The Vanishing Green Cover

Vanishing Green Cover

This rapid development and widespread urban sprawl have drastically depleted green cover leading to habitat loss, pollution and significantly impacting the quality of life. In spite of this gloomy reality, the section of people including many political party leaders who support the felling of trees at Aarey Colony to make way for a Metro car shed claim that Aarey is not a forest. The Maharashtra government had told the Bombay High Court that Aarey Colony could not be declared a forest just because of its greenery. Adivasis who have been cultivating land there are helplessly making feeble attempts to oppose this.


In the middle of the city lies Aarey, an urban oasis that serves as a green lung for a city suffocating under the weight of its own development. It is also a sanctuary to an array of wildlife, some of it rare and vulnerable.


A portion of Aarey was declared a reserved forest in 2020, after years of collective struggle and protests. Just outside, the city’s first underground metro has started rolling in the first week of October.

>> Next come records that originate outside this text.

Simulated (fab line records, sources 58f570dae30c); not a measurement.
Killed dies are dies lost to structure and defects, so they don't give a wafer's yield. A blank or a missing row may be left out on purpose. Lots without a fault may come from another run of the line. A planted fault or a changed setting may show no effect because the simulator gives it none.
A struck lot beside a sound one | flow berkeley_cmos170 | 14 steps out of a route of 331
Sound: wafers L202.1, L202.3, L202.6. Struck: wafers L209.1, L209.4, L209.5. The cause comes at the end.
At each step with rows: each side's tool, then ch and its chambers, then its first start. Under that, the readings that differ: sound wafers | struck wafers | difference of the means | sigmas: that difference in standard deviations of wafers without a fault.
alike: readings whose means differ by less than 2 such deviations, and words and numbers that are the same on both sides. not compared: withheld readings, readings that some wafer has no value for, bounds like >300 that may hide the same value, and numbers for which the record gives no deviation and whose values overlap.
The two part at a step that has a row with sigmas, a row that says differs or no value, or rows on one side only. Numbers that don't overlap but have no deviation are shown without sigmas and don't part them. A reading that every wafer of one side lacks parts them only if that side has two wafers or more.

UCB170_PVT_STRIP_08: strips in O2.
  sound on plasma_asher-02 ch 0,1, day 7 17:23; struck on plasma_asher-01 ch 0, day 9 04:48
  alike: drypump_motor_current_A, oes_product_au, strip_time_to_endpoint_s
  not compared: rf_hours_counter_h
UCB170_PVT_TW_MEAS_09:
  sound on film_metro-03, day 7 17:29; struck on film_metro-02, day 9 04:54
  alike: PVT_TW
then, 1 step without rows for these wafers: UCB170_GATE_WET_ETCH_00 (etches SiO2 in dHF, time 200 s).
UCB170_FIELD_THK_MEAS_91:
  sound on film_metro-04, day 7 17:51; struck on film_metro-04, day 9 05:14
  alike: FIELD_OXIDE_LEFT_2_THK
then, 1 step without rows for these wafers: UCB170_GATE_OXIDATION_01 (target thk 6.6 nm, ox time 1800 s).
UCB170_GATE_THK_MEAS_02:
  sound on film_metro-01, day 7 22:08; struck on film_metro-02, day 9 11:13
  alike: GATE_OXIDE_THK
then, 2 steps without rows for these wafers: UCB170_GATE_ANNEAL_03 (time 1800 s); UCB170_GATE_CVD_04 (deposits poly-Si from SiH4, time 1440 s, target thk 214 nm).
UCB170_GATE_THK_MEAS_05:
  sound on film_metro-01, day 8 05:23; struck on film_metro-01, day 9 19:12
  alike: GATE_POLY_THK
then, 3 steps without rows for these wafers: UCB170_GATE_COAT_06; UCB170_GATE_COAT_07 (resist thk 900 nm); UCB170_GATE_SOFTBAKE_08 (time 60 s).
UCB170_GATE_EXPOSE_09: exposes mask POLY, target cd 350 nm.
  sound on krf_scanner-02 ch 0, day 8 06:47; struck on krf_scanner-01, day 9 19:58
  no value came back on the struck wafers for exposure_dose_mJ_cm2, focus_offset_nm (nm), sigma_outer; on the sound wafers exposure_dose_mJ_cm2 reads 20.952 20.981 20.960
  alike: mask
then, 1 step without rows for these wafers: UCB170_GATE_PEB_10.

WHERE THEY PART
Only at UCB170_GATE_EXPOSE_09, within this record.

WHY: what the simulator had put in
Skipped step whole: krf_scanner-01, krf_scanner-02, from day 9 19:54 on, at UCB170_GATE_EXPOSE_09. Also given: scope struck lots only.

Inside the ecologically sensitive zone, spread across 25 acres, is the barricaded enclosure of the Metro 3 car shed. It is almost ready, and shockingly silent. Nine metro rakes are parked in the shed.


An office building is positioned to one side, another building at one end, and yet another for the maintenance of the trains and their smooth operation. All that’s left are minor fixtures.


Interestingly, the green signal has been given by the Commissioner of Metro Railway Safety. The final permission needed for this metro link to be flagged off.


Prime Minister Narendra Modi has already inaugurated Phase One of Metro 3, from Aarey to the Bandra Kurla Complex very recently. There’s a dense patch of trees at the heart of the car shed. This plot has not been needed yet, say Metro officials, although there’s no saying when the axe could fall.

The inauguration of Metro 3 is a hint of the things to come in the light. Presently everything has come to standstill. It’s a lull before the storm.


There are plans for a remote forest, and, around it, more construction. There is conflict brewing – administrators talk of high-rises and infrastructure.


The tribals who stay in the padas are helplessly looking at the prevailing situation. The land, now developed, was a part of their lives and livelihood. It’s where the indigenous inhabitants used to forage for plants, herbs, roots, vegetables and fruit.


A stream flowed through it, now diverted by the Mumbai Metro Rail Corporation Limited (MMRCL), and replaced with an extensive drainage line. The metro car shed rose from the ashes of a long-drawn-out movement led by environmentalists and citizens. Though they could not stop the car shed from being built in this green zone.